With a few legislative victories already in hand, Laurie Weishorn will sit down before the entire Baltimore delegation in Annapolis on Friday morning and ask them to go one step further and stop CSX Corp. from building a cargo transfer facility in her back yard.
The hearing will be the biggest stage yet for the dogged objections from Weishorn and her blue-collar neighbors in Morrell Park, who say city, state and CSX rail officials underestimated their opposition to the project.
"I think they thought they were going to slip it in on us, and we've proven to them that no, that isn't going to happen," Weishorn said Thursday, amid preparations for her Annapolis testimony.
Two years after the first rumblings of the project started circulating among residents in the Southwest Baltimore neighborhood, the future of the Baltimore Rail Intermodal Facility appears more fraught than ever — largely because of the residents' grass roots efforts.
While it appears $20 million in state funding will remain slated for the project in the upcoming budget, Baltimore Democrat Sen. Verna Jones-Rodwell has pushed through an amendment that will require an environmental study and communication between the state transportation department and Morrell Park residents before any release of the funding.
A similar amendment is being pushed in the House with the help of Del. Heather Mizeur, a Montgomery County Democrat who is running for governor and has taken up the cause of the Morrell Park residents.
"I support the project being built, just not here," Mizeur told a crowd of about 100 residents at a community meeting in Morrell Park on Wednesday.
The "intermodal," as it's known, would allow CSX to double-stack cargo containers from the port of Baltimore and elsewhere to more efficiently transport them throughout the eastern seaboard and Midwest — which CSX can't do from its current Seagirt Marine Terminal facility due to height restrictions at the Howard Street Tunnel.
Because of its intense industrial footprint, the project has languished for years despite state support, first being proposed at several suburban tracts before high costs and local opposition forced officials to reconsider.
Then, in April 2012, Mayor Stephanie Rawlings-Blake stepped into the fray with a letter to CSX president Michael J. Ward, inviting him to locate the facility in Baltimore.
"As a strong advocate for the Port of Baltimore, I'm deeply troubled by the slow pace of this project and the ongoing resistance to the idea of strengthening our critical port infrastructure," Rawlings-Blake wrote.
Since then, Morrell Park residents have given Rawlings-Blake a new resistance to consider.
"I'm certainly not interested in shoving anything down the community's throat that they don't want," the mayor said in November.
Rob LaPin, a Morrell Park resident who is running for a seat in the House, said city and state officials now see how wrong they were to think that the neighborhood would accept the project.
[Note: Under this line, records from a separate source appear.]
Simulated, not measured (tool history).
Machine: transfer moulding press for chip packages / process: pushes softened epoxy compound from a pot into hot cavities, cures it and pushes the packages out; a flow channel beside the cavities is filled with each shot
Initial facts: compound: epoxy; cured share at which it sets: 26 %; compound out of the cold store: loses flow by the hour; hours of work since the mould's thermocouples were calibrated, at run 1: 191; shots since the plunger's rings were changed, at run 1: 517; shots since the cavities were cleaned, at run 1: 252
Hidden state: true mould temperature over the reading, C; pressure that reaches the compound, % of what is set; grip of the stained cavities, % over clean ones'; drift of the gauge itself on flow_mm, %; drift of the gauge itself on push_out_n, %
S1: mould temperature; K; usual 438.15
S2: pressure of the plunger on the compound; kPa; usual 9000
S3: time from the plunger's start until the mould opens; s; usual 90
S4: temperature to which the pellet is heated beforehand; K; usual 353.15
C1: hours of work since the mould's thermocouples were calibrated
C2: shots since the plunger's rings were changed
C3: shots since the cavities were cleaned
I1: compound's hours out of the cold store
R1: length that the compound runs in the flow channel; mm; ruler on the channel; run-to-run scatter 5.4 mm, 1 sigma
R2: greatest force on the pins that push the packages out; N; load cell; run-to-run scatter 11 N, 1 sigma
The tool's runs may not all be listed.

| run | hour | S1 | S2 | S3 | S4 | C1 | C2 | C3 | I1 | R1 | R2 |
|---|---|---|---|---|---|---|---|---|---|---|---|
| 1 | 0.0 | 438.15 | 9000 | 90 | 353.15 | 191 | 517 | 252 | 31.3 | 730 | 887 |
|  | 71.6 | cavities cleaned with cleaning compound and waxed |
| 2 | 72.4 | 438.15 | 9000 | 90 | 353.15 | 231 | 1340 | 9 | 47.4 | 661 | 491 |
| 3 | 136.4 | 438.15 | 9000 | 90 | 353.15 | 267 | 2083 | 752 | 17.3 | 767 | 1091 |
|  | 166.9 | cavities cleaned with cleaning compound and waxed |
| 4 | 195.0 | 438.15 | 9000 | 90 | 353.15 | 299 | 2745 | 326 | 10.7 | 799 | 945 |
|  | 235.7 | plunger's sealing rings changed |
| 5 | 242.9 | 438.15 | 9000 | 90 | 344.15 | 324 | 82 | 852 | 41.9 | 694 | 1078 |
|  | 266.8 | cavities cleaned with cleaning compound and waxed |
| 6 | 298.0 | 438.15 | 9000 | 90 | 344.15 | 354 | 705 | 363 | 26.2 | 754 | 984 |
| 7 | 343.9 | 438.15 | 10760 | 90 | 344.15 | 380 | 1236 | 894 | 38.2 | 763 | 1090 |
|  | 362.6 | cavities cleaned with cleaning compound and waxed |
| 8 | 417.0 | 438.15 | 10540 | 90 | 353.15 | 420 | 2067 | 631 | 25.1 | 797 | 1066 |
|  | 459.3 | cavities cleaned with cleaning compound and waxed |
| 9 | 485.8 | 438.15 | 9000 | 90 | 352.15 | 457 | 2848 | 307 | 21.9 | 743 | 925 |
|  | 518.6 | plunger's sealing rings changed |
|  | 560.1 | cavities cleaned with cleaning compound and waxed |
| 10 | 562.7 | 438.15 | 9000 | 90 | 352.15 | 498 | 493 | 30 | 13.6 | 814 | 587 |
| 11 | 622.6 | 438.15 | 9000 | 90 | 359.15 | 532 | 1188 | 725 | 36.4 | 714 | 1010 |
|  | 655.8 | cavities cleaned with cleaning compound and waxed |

The budget amendments, as written, restrict use of the $20 million in appropriated funding until October without a signed memorandum of understanding between the state and the Morrell Park community, which LaPin said gives residents a new window of opportunity.
"We have six months now to start looking at City Hall and lobbying," he said. "We basically have six months still to fight."
Getting that six months, LaPin and others said, is the direct result of residents circulating petitions, hosting neighborhood rallies and crying foul at the potential environmental impacts the facility will have on their neighborhood.
"It's been a journey," Weishorn said at the Wednesday night meeting, at the local American Legion hall.
Back in September, at the same hall, residents nearly booed CSX officials out of the room during a presentation about the project. Those officials have all but withdrawn from the conversation since.
"We continue to communicate with our partners to find a solution that balances the community concerns with the needs of the Port, city, state and CSX," said Melanie Cost, a CSX spokeswoman, in an email Thursday.
Local City Councilman Edward Reisinger has "evolved" his position into stalwart opposition in recent months, too, thanks to residents voicing their concerns, he said.
Reisinger now says he won't introduce any of the zoning changes needed in his district for the project to move forward, though Rawlings-Blake's administration still could. Other council members, including President Bernard C. "Jack" Young, have pledged their support for Reisinger.
Weishorn and other residents are also planning a march on City Hall, but for now, their focus is Annapolis.
On Friday, Weishorn said she'll be sharing her story, but also talking about the potential impact on schools, the environment and on the way of life for all the families that live in the neighborhoods surrounding the proposed site.
"It's a process, and I think it's slow, but I do think that we have made a really good effort," Weishorn said. "I think that if we continue doing what we're doing, that we can win this."